But this weekend, Israeli officials appeared to break ranks; one official suggested that it might release Palestinian prisoners as part of an Egyptian-brokered deal.

The mixed messages, say analysts, are the product of a deep uncertainty about the goals of the operation. Is the goal primarily to get the captured Israeli soldier returned home alive – or is the aim to undermine Hamas, the Palestinian party in power?

Prime Minister Ehud Olmert's stance – "we don't negotiate with terrorists" – has not faltered for days. But on Friday, Israeli Public Security Minister Avi Dichter suggested the possibility of the deal to free Cpl. Gilad Shalit, who was snatched by Palestinian militants in a raid in Israel proper two weeks ago.

Prime Minister Olmert was quick to distance himself from the views of Mr. Dichter – respected in Israel as the former head of the Shin Bet secret intelligence agency – issuing a statement saying that Dichter's views were "his alone" and not those of the cabinet.

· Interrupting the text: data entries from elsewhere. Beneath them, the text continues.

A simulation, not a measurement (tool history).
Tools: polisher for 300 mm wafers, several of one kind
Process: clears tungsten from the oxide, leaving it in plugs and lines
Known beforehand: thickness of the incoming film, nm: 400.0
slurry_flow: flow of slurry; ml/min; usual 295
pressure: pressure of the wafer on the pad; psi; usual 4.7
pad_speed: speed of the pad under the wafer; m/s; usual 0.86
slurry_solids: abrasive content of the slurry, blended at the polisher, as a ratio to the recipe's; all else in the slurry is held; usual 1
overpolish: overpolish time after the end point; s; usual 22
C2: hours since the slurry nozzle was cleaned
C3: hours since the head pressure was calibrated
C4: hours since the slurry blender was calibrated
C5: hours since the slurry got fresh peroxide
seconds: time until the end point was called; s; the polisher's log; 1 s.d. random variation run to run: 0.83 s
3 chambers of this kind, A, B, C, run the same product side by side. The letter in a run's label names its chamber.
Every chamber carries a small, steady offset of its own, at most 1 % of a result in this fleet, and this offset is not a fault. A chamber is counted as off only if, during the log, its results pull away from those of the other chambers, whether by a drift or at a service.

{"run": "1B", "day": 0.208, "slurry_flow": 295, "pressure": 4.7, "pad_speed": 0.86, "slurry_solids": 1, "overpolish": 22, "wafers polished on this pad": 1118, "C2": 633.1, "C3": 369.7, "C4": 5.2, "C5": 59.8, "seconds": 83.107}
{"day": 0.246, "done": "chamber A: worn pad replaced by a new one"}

Since then, Dichter has backpedaled slightly, saying that his views were taken out of context.

At a Cabinet meeting Sunday, Olmert dismissed international criticism that the army has used excessive force. "We're talking about a war that will continue for a long time and it is complicated," Olmert was quoted as saying by meeting participants. "This is a war for which we cannot set down a timetable and we can't say how long it will continue."

The Cabinet ministers expressed unanimous support for Olmert's refusal to negotiate with the militants, his rejection of the truce offer, and his decision to continue the Gaza offensive, the participants told Associated Press, speaking on condition of anonymity.

In Gaza, the Palestinian premier in the Hamas-led government, Ismail Haniyeh, said Israel should release all the members of the Palestinian cabinet and parliament who have been arrested since the crisis began. Only then, Mr. Haniyeh said, would it be possible to negotiate over the release of Corporal Shalit.

"It's a bit like the North Koreans shooting their missile and saying, now let's have a cease-fire," says Mark Regev, the Israeli Foreign Ministry spokesman. "We'd be more than happy to pull back and a have a cease-fire, and we'd be ready to do that if we got him [Shalit] back tomorrow. Until then, should we negotiate how many Kassams they are allowed to shoot at us every day?"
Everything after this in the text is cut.